Arrays in C++

Integers and characters are simple variables or scalar variables.

Arrays are collections, described as vector variables.

Array initialisation need not assign all elements. All non-assigned elements are padded with zeros.

int A[5] = {2,4};   //this would give {2,4,0,0,0}

Array size is allocated explicitly (A[5]) or by passing values (A[] = {2,3,4,5,6,7,8}).

Arrays can be accessed using A[i] or i[A] or with a pointer *(A+2). The first two calls access the i-th element, the third call access the third element.
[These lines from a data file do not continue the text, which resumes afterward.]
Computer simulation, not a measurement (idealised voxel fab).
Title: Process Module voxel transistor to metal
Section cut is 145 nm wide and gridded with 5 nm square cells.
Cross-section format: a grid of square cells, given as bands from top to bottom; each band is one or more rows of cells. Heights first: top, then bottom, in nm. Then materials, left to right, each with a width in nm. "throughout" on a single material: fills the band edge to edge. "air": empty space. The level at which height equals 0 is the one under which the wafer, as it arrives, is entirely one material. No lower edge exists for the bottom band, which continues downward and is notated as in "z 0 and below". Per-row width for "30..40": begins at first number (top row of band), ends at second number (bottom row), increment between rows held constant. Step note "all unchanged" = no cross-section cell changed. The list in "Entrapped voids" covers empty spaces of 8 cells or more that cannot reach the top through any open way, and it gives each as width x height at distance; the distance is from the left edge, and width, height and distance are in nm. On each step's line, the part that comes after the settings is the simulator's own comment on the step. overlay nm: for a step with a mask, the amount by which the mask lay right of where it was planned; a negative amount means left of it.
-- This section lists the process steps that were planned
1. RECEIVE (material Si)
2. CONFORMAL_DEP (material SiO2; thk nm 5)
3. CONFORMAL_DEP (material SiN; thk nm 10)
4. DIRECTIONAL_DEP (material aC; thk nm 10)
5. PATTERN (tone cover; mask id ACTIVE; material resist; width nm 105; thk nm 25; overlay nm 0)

The address of a given element is achieved with &A[2]. The difference in the address given by, for example, &A[2] and &A[3] indicates the size of each element (compiler dependent).

Static and dynamic arrays

Static arrays are fixed in size, dynamic arrays are allocated memory on run-time. Both arrays would reside in the stack.

To declare an array on the heap, one would use pointers:

int *p;
p = new int[5];
...
delete []p;

Above, the array is in the heap whereas the pointer is in the stack. To simulate a truly dynamic array one would need to declare and copy an array to another array of greater capacity.

int *p = new int[5];
int *q = new int[10];

for(int i = 0; i < 5; i++){
    q[i] = p[i];
}
delete []p;
p = q;
q = NULL;

Arrays are contiguous structures and therefore the last element will likely neighbour some other unrelated variable in the heap, temporarily limiting the present array length.

Multi-dimensional arrays

Declare as int A[m][n], where m is the number of rows and n is the number of columns, very much like conventional matrices.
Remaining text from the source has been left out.